For more than two decades, Judy Colaneri has guided hikers along ancient pilgrimage routes that crisscross the European countryside. During those journeys, the American-born Colaneri, who splits her time between Spain and the United States, has heard hundreds of stories from those who’ve walked the trails beside her. 

Rotarians from five clubs in California went on an 8-day hiking trip.

Courtesy of Rotary Club of La Jolla Golden Triangle

Krishna and Bonnie Arora, members of the Rotary Club of La Jolla Golden Triangle, California, US, have trekked with Colaneri almost a dozen times, and what they told her about Rotary on those journeys made a big impression.

“They’re always talking about their club’s work in Peru or India or Pakistan or Mexico, and I thought, ‘They are such good people,’” says Colaneri, who runs a tour company called Spanish Steps. “I’m at a point in my life where I’m still working so much and don’t have time to do what they do as Rotarians, so I called Krishna and Bonnie one day and asked how I could participate. I wanted to do something to help them.”

Colaneri came up with the idea of leading a trip of Rotarians and donating all profits, and the services of two of her guides and herself, to the Rotary Club of La Jolla Golden Triangle. Club members embraced the opportunity. “We put an item about the trip in the district newsletter, and other Rotarians signed up. We decided we’d pick some projects and ask for donations,” says La Jolla Golden Triangle member Linda Stouffer-Wallis.

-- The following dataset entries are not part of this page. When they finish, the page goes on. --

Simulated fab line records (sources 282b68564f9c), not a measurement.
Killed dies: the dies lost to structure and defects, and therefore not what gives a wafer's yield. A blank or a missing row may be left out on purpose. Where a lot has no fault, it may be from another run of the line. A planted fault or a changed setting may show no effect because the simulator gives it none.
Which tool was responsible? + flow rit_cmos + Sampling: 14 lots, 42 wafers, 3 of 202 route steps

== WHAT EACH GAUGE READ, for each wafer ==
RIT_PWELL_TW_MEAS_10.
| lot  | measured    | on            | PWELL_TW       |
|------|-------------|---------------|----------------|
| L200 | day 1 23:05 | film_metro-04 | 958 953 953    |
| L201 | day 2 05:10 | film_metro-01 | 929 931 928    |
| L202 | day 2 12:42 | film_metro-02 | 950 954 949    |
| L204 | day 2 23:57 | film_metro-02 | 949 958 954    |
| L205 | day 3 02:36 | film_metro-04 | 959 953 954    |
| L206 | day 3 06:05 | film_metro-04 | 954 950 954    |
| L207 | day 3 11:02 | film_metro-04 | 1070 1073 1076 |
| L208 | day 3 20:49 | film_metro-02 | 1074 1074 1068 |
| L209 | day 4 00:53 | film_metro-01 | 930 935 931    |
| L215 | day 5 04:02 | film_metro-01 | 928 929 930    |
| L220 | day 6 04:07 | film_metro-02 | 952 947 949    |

On 31 March 2017, 12 California Rotarians from five clubs set off on an eight-day hiking trip, following the last 100 kilometers of the Camino de Santiago pilgrimage trail leading to the Spanish holy city of Santiago de Compostela. The fundraiser brought in more than $23,000 from Colaneri’s company and nearly $5,500 in donations collected by the Rotary hikers. 

“For Judy to give all of her profits from the trip to us, as well as volunteering herself and two guides, was extraordinary,” says Stouffer-Wallis, who walked with husband Steve Wallis. A few years earlier she had hiked a portion of the trail through France. 

“The beauty of this trail seeps into your soul,” says Stouffer-Wallis, a banker, who coordinated the fundraising and distribution to club projects. “It’s a deep experience. If you’re open and ready for it, the walk does some transformative healing.” (A number of books and movies have documented the power of the trail, including The Way, a 2010 film starring Martin Sheen and Emilio Estevez.)

Walking guides Francesco Corsi, left, Virginio Corsi, and Judy Colaneri.

Courtesy of Rotary Club of La Jolla Golden Triangle

La Jolla Golden Triangle Rotarian Wayne Davis and his son Steve, a member of the Rotary Club of Escondido After Five, also went on the journey. “I’d heard about the walk for a long time and signed up mainly because of a book I’d read about it, To the Field of the Stars,” says the elder Davis, a San Diego architect. 

“I love historical elements of geography, and I was taking in everything around me, from the weather to the old path, the historical buildings and stone farmhouses, the people – it was all very inspiring to me in terms of history and knowing it was a path that had been walked on for hundreds of years.”

It was also a great shared experience for father and son. “We talked about things we wouldn’t normally talk about because we got to spend a week together, day and night. It was a real bonding experience for us,” Wayne says.

 

The club originally picked six projects to support with the funds raised from the trip, but ended up adding four more. “The projects had to be something where they touched a lot of lives and were advocated by Rotarians somewhere in the world to make sure it would be done right,” explains Stouffer-Wallis. 

Among the projects, the club donated $3,000 for 75 biosand filters to provide clean drinking water in the Kilimanjaro region of northern Tanzania, where many families, especially in Maasai com-munities, get their water from unsafe streams and ponds. It’s a project sponsored by the Rotary clubs of Chico, California, and Moshi, Tanzania. Another $3,000 went to renovate and repair the Kusumpur Pahari Education Center in New Delhi, which was established in the 1990s by the Rotary Club of Delhi South Metropolitan. And in Jalalabad, Afghanistan, $3,000 was spent to install solar panels to provide electricity and water at a school. 

Closer to home in San Diego, the club used $1,200 to furnish apartments serving formerly homeless veterans and $3,200 to help set up and equip classrooms at Oasis Lifelong Learning Center. In Ensenada, Mexico, $3,000 went toward repairs to an orphanage, a project coordinated with the Rotary Club of Ensenada Todos Santos. And Rotarians and Rotaractors from La Jolla Golden Triangle spent a day in January building a home for a poor family in Tijuana, Mexico, a project supported with $6,000 from the walking trip funds. 

“The number of lives we touched locally and internationally makes you feel good,” Stouffer-Wallis says. And Colaneri’s generosity left a lasting impression on club members. 

“For somebody who has only heard about Rotary to be inspired to give what anyone would say is a significant dollar amount, that really makes her a Rotarian at heart,” Stouffer-Wallis says.